Saturday, July 20, 2013

San Francisco City College: Lessons Learned?


At City College of San Francisco (CCSF), the unthinkable happened in July. It was issued a death sentence by the Accrediting Commission for Community and Junior Colleges; its accreditation will terminate on July 31, 2014. Despite the shock cast as a lightning strike out of the blue, CCSF has been on notice since 2006 that its academic and financial management mandated substantive reform. Despite the chronic nature of CCSF’s problems, only 2 of 14 concerns identified by the accrediting body following an evaluation in 2012 were addressed to the satisfaction of the accreditors.

Accreditation is the ventilator and feeding tube for private and public postsecondary institutions because it provides access to federal student loans, grants, and state and local tax dollars. Without accreditation—brain-dead or not—public financial nourishment terminates.

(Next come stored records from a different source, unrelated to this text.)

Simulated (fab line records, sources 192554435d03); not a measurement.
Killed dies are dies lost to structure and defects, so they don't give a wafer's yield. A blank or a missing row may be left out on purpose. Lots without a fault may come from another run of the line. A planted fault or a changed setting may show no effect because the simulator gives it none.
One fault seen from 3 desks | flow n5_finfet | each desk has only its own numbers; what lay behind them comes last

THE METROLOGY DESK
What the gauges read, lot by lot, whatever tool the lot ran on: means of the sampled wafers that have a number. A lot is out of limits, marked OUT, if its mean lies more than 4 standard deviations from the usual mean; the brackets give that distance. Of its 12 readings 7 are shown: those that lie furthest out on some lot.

CCSF faculty, staff, and their unions blame dark political forces in the accrediting world and demonize its messengers. CCSF’s overarching survival tactic is to enroll as many students as possible in the tenuous belief that the accrediting association wouldn’t dare harm students in their efforts to compel CCSF to operate with even minimal levels of financial rectitude.

The accrediting commission is a straw man in this controversy. The real story is the report issued in September 2012 by the Fiscal Crisis and Management Assistance Team (FCMAT) endorsed by CCSF’s Board of Trustees to identify their academic management and fiscal problems and recommend the needed steps to solve them. Since the early 1990s, FCMAT has assisted some 850 K-14 California educational institutions. The team needed only five days in late July and early August 2012 at CCSF to generate a report that documented systemic management and fiscal dysfunction even at the most rudimentary levels.

The scope of the review was pure fiscal vanilla: “Determine how CCSF projects and allocates its fiscal resources and determine if … budget assumptions and methods were reasonable.” This is hardly the stuff of a political vendetta as has been suggested by CCSF faculty leaders. Among the findings were the following:

·        In 2013-14, CCSF’s projected annual deficit is slightly over $13 million. In $2014-15, it will grow to over $16 million.

·        CCSF employs twice as many full-time faculty per 1000 full-time equivalent (FTE) students and incurs expenses $17-18 million higher than comparison districts.

·        CCSF’S retiree health benefit obligation indicates a present value debt of $235 million. The estimated annual cost is $6.9 million in 2011-2012, but increases to $13 million annually by 2020-21. CCSF only budgets $500,000 per year to cover this cost, and reserves no funds to cover this liability.

·        92 percent of CCSF’s budget funds employee salaries and benefits; the remaining 8 percent must cover utilities, supplies, insurance, maintenance agreements, and capital outlay.

·        CCSF has not implemented lay-offs, closed any sites, or eliminated any programs in the past five years, even with significant decreases in funding.

·        Regular faculty salaries increased 25 percent between 2005-2012. During the same period of time, the number of full-time equivalent students decreased, and revenues increased by only 10%.

Public educational institutions were created to serve the public, but at CCSF, the public is serving it with virtually no accountability. At its July meeting, the CCSF Board of Trustees appointed a “Special Trustee” to guide them in their efforts to prevent the loss of accreditation.

CCSF is not alone in taking the Californians who pay its salaries and wages for granted. In the rarified climes of the University of California System, an annual budget goal is to ensure that 20 percent of all students are from out-of-state. The U.C. system’s new chancellor allowed that it is only 18 percent at present, but that the 20 percent goal will be attained under his watch. This is the policy of a public higher education system whose charter is to serve Californians.

Faculty and staff at CCSF adorn themselves with their fidelity to their students. In the summer of 2012, rather than finding ways to trim operating costs, CCSF eliminated summer school. Fidelity so exemplified provides an unambiguous picture of where CCSF’s values truly rest.

John D. Murphy was a founder of the University of Phoenix and served as Senior Vice President for Institutional Affairs and Academic Vice President. He was a voting shareholder member of the board and executive committee member of its publicly-traded holding company, Apollo Group, Inc. Murphy also founded and directed a community mental health program while an adjunct professor at San Jose State University. In 2007, he wrote and produced the award-winning film Valley of the Hearts Delight, a dramatic retelling of the notorious San Jose Brooke Hart kidnapping and subsequent lynching of two men accused of that crime. His new book, "Mission Forsaken: The University of Phoenix Affair with Wall Street" was published in July 2013.